Matrix – The Art of Tirzah Garwood

Photographs of Tirzah Garwood

Tirzah did no more engraving after her marriage. Her first child was born in 1936 and was followed by two others. She was a devoted wife and mother and perhaps the medium of wood engraving was too exacting to combine with the domestic chores which she never found either easy or congenial. In 1933, however, she was working with her husband on murals for a circular tea room and bar at a newly built railway hotel at Morecambe. But the stylised seaside scenes animated by fireworks and fluttering flags and almost empty of figures were wholly of Eric’s devising.

Papers marbled by Tirzah Garwood

Soon, however, encouraged by Charlotte Bawden, Tirzah discovered a new outlet for her talents, one that was less demanding than engraving making marbled pattern papers. She quickly mastered the volatile medium and produced patterns the like of which had never been seen, delicate repeating designs which had nothing in common with traditional marbling. The motifs are nearly always based on natural forms, on leaves, frail flowers and grasses, and the freedom and unpredictable character of the medium imbue them with a tremulous, poetic sense of life.

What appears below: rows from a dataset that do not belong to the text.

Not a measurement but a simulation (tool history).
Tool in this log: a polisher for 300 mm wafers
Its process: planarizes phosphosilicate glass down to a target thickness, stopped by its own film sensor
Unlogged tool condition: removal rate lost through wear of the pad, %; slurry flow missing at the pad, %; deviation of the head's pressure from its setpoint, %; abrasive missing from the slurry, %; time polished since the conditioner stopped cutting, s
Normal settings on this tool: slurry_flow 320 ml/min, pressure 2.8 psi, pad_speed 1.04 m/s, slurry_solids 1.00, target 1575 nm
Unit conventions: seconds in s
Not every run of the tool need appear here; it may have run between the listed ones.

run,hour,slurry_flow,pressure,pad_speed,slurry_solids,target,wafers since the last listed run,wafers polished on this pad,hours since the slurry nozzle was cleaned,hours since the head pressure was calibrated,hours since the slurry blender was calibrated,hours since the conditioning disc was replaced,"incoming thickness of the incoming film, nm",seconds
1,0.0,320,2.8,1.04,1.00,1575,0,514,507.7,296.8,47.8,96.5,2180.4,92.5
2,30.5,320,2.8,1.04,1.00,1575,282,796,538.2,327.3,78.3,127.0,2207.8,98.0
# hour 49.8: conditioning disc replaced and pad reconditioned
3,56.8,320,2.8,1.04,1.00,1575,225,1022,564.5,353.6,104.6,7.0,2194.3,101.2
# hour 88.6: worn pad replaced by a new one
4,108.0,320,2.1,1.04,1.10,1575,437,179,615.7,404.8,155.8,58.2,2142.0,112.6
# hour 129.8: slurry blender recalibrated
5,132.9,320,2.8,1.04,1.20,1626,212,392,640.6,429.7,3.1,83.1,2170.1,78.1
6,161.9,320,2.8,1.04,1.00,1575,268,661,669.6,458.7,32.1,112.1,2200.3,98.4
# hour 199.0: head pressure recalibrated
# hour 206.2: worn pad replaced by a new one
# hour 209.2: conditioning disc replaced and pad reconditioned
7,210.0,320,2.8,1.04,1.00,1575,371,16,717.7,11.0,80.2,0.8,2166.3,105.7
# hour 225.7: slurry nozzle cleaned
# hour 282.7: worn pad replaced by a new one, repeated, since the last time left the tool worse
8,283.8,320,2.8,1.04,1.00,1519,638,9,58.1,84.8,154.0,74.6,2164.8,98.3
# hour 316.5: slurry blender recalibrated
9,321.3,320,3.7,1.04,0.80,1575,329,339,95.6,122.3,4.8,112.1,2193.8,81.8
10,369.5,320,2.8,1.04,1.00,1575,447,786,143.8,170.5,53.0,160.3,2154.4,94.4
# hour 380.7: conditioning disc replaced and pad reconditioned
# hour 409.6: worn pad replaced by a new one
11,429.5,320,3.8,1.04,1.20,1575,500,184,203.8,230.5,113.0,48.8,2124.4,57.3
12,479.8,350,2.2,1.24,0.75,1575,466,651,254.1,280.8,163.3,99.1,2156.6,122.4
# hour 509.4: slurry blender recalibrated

Papers marbled by Tirzah Garwood

The sensitive colour range includes pale grey, lilac, mole brown, indigo, light rust red, olive green and palest emerald and an occasional vivid touch of orange or scarlet. Rows of spear like leaves of dull grey green alternate with little blobs of the same colour circled with dots of pale red brown; large pink, shadowy leaf shapes surge upwards against a pearly luminosity; irregular spots of white like tiny flowers or flashes of light and fine dark narrow leaves move across roughly defined squares of light red pigment; discs of fiery red with dark curves above and below them, like luscious fruits and their leaves, shine between lines of tender white tassels; bold, curving petals, arranged to suggest a stylised flower, sprawl across the paper in two tones of grey; a thick mesh of vigorously upthrusting leaves is enlivened by little dabs of orange; strong branching light terracotta leaves cast green shadows; sober grey, minutely spotted discs are flanked by broken twisted cotton like filaments. Similar clusters of spiralling white threads divide large mouchette shapes outlined in red and filled with sultry, mottled green; thin, almost black leaves twist and turn against a mist coloured ground and the elegant shadows of flowering grasses lie athwart the pale, rust coloured, almost translucent forms of ragged autumn leaves. In one specially subtle design barley sugar stripes of twirling strands of white and deep grey green stand out boldly from a background of light red, white and palest dove coloured flowing and crisscrossing tendrils upon which are scattered small honeysuckle-derived flowers.

A short description of the way in which Tirzah achieved these ravishing effects will perhaps give some idea of the amazing dexterity she developed. She filled a large shallow dish, sink or portable bath with water and added a little flour to thicken it. Onto this she dropped a brush full of oil paint thinned with linseed oil and stirred the water until it became a uniform colour.